The Germans initially made huge advances,
capturing and killing millions of Soviet troops. The Soviet Red Army
put up fierce resistance during the war's early stages, but they were plagued
by an ineffective defense doctrine against the better-equipped, well-trained
and experienced German forces. Stalin feared that Hitler would use
disgruntled Soviet citizens to fight his regime, particularly people imprisoned
in the Gulags. He thus ordered the NKVD to take care of the situation. They
responded by executing hundreds of thousands (perhaps more) of prisoners
throughout the western parts of the Soviet Union. Many others were simply
deported east.
Hitler's experts had expected eight weeks
of war, and early indications appeared to support their predictions. However,
the invading German forces were eventually driven back in December 1941 near
Moscow.
The Big Three: British Prime Minister Winston Churchill, U.S. President Franklin D. Roosevelt and Stalin at the Yalta Conference.
Stalin met in several conferences with Churchill and/or Roosevelt in
Moscow, Tehran, Yalta, and Potsdam to plan military strategy. His shortcomings
as strategist are frequently noted regarding massive Soviet loss of life and
early Soviet defeats. An example of it is the summer offensive of 1942, which
led to even more losses by the Red Army and recapture of initiative by the
Germans. Stalin eventually recognized his lack of know-how and relied on his
professional generals to conduct the war.

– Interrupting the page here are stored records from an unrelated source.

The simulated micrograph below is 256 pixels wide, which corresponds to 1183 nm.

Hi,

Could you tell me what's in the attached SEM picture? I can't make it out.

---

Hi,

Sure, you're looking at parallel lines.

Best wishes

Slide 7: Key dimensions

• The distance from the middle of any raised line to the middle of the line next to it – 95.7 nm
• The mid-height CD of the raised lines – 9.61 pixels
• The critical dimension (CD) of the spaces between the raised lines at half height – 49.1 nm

Under Stalin, any Soviet military
commander who allowed retreat without permission from above was subject to
military tribunal. The Soviet soldiers who surrendered were declared traitors;
however most of those who survived the brutality of German captivity were
mobilized again as they were freed. Between 5% and 10% of them were sent to
gulags.
Time magazine (1943-01-04). Time had previously named Stalin
Man of the Year for the year 1939.
In the war's opening stages, the retreating Red Army also sought to deny
resources to the enemy through a scorched earth policy of destroying the
infrastructure and food supplies of areas before the Germans could seize them.
Unfortunately, this, along with abuse by German troops, caused inconceivable
starvation and suffering among the civilian population that were left behind.
According to recent figures, of an
estimated four million POW's taken by the Russians, including Germans,
Japanese, Hungarians, Romanians and others, some 580,000 never returned,
presumably victims of privation or the Gulags, compared with 3.5 million Soviet
POW that died in German camps out of the 5.6 million taken. Returning Soviet
soldiers who had surrendered were viewed with suspicion and some were killed.
The Soviet Union suffered the second highest
number of civilian losses (20 million) yet the highest number of military
losses (at least 8,668,400 Red Army personnel, including around 2 million dead
in Nazi captivity) in World War II. The Nazis considered Slavs in the
Soviet Union to be "sub-human", and made them the target of genocide.
This concept of Slavic inferiority was also the reason why Hitler did not
accept into his army many Soviet citizens who wanted to fight the regime until
1944, when the war was lost for Germany.
Leon Trotsky
Leon Trotsky was a
Ukrainian-born Jewish Bolshevik revolutionary and Marxist theorist. He was a renowned
public speaker, and an influential politician in the early days of the Soviet
Union. After leading the failed struggle of the Left Opposition against the
policies and rise of Joseph Stalin, Trotsky was expelled from the Communist
Party and deported from the Soviet Union in the Great Purge. He was
eventually assassinated in Mexico by a secret agent working for Stalin.
Trotsky was born with the name Leon
Davidovich Bronstein. He became involved in revolutionary activities in 1896
when he was introduced to Marxism. He helped organize the South Russian
Workers' Union, and using the name 'Lvov', he wrote and printed leaflets and
proclamations, distributed revolutionary pamphlets and popularized socialist
ideas among industrial workers and revolutionary students. Bronstein was caught
and imprisoned in Siberia for his revolutionary activity. He escaped in 1902
and changed his name to Trotsky.
Trotsky moved to London where he met Vladimir Lenin, and worked for
a revolutionary newspaper called Iskra, which was designed to
promote communism. Trotsky soon became one of the paper's leading authors.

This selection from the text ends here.